# Wild Camping In Isolated Area In Scotland



## ecskent

Hi All,

I am looking to plan our first trip to Scotland wild camping, I have a camper converted 4x4 landrover discovery (on going), what I'm looking for is an isolated spot ideally down a track in the middle of no where, ideally around water, can anyone suggest such a place.

Thanks


----------



## Barbt

Loch Buie on Mull - we camped down there several times in a Landrover Forward Control - great fun. ( turn left when you come off the ferry )   You need to take all supplies with you, including water - although the local fisherman is very obliging with regard to water.   Mobile phone signal - weak, but just move around a bit and it's ok.  Lovely walks - you'll see Sea Eagles every day, otters, and if you are lucky you will see the dolphins when they come into the bay.   The full moon turns the sea gold - it's worth going just to see that!  
Go past the old castle and keep going over the rocks and you will come across a wonderful old ruined chapel.

Lots of other very wild spots on Mull but we would recommend Loch Buie as the best.


----------



## ecskent

*Thanks*

Hi,

Thanks for taking the time to reply, I've looked on Google Earth and it looks lovely.

Do you know of any other spots closer to the Scotland border near Haltwhiste.

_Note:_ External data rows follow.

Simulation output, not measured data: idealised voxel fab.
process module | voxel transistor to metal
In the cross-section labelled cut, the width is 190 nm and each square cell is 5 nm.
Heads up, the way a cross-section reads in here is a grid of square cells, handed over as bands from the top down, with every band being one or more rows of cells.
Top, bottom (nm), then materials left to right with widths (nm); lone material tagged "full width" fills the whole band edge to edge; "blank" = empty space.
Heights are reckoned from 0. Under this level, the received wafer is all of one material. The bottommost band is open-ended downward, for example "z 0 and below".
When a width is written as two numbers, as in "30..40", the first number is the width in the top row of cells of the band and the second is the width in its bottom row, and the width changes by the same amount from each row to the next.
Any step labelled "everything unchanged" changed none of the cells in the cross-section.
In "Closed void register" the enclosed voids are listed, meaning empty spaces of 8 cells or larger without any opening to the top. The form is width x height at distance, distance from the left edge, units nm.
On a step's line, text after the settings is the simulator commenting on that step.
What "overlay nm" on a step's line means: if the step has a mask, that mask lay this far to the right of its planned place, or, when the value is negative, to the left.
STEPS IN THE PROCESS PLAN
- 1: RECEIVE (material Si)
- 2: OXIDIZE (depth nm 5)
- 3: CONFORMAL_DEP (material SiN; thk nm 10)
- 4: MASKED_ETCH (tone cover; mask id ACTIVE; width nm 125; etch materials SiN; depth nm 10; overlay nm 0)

I was told wild camping is allowed in Scotland but you cant take your 4x4 down any tracks do you know if this is correct or know of any tracks that leads to other isolated spots.

Thanks in advance.


----------



## Guernsey Donkey

ecskent said:


> Hi All,
> 
> I am looking to plan our first trip to Scotland wild camping, I have a camper converted 4x4 landrover discovery (on going), what I'm looking for is an isolated spot ideally down a track in the middle of no where, ideally around water, can anyone suggest such a place.
> 
> Thanks





Hi and welcome to the site - download POI to your computer and/or satnav - you will find plenty of good places to park up.

Good luck with the search.


----------



## Vanterrier

"Scotland border near Haltwhistle " ??? 

I think you will find that you cannot just go down any track in Scotland as there are rules if you want to stay legal, although being as sparsley populated in some areas you will probably get away with most tresspasses...

Why Haltwhistle? there are plenty of green lanes around there where you could park up for the night if you wanted to get off road to camp. How about heading north from Edges Green past Scotchcoultard into Wark Forrest and taking one of the side tracks off the rough byway ? You could park up on the Byway across Plenmeller or cut through from Gilsland to Kielder and stopover near Padderburn on the track to Bewcastle... 

No need to go to Scotland to sample off road camping

K


----------



## Vanterrier

Just to explain... I am a newcomer to luxury MH Wild Camping but have backpacked and bivvied many times in the wild and more recently have a 4x4 which the missus and me have wild-parked in up many remote tracks in the last few years. I still miss the ability to just about go anywhere (legal) and look enviously at rough tracks and byways leading off the main road somewhere, when I'm in the MH.

I might still forsake the MH for the abilities of the 4x4 for some weekends in the future... horses for courses and all that

K


----------



## steco1958

Ketvrin said:


> I might still forsake the MH for the abilities of the 4x4 for some weekends in the future... horses for courses and all that
> 
> K




I know exactly what you meen, I was a member of South Staffs Landrover club many moons ago, series 2A 1968 model loved greenlaning and the occasional overnight stop.

Momories


----------



## scampa

Hi and Welcome!!    :wave:


----------



## scampa

steco1958 said:


> I know exactly what you meen, I was a member of South Staffs Landrover club many moons ago, series 2A 1968 model loved greenlaning and the occasional overnight stop.



I still have my trusty old series 2A Landrover somewhere in my shed, a 1966 SWB.   It was the first 4 wheel drive that I owned ( (I'd never had a 4-be4-be4!).
I took up an offer to try it out on one of them special off-road all-terrain type courses and was amazed at what it was capable of, especially for a forty-something year old vehicle!  I must treat it to a new MOT one of these days!


----------



## Deleted member 20892

Try to find the book "coolcamping", not really wild camping places but the best next thing to it. Most of the camp sites are off the beaten track, and usually by the sea, or in a wood...etc.!

jt


----------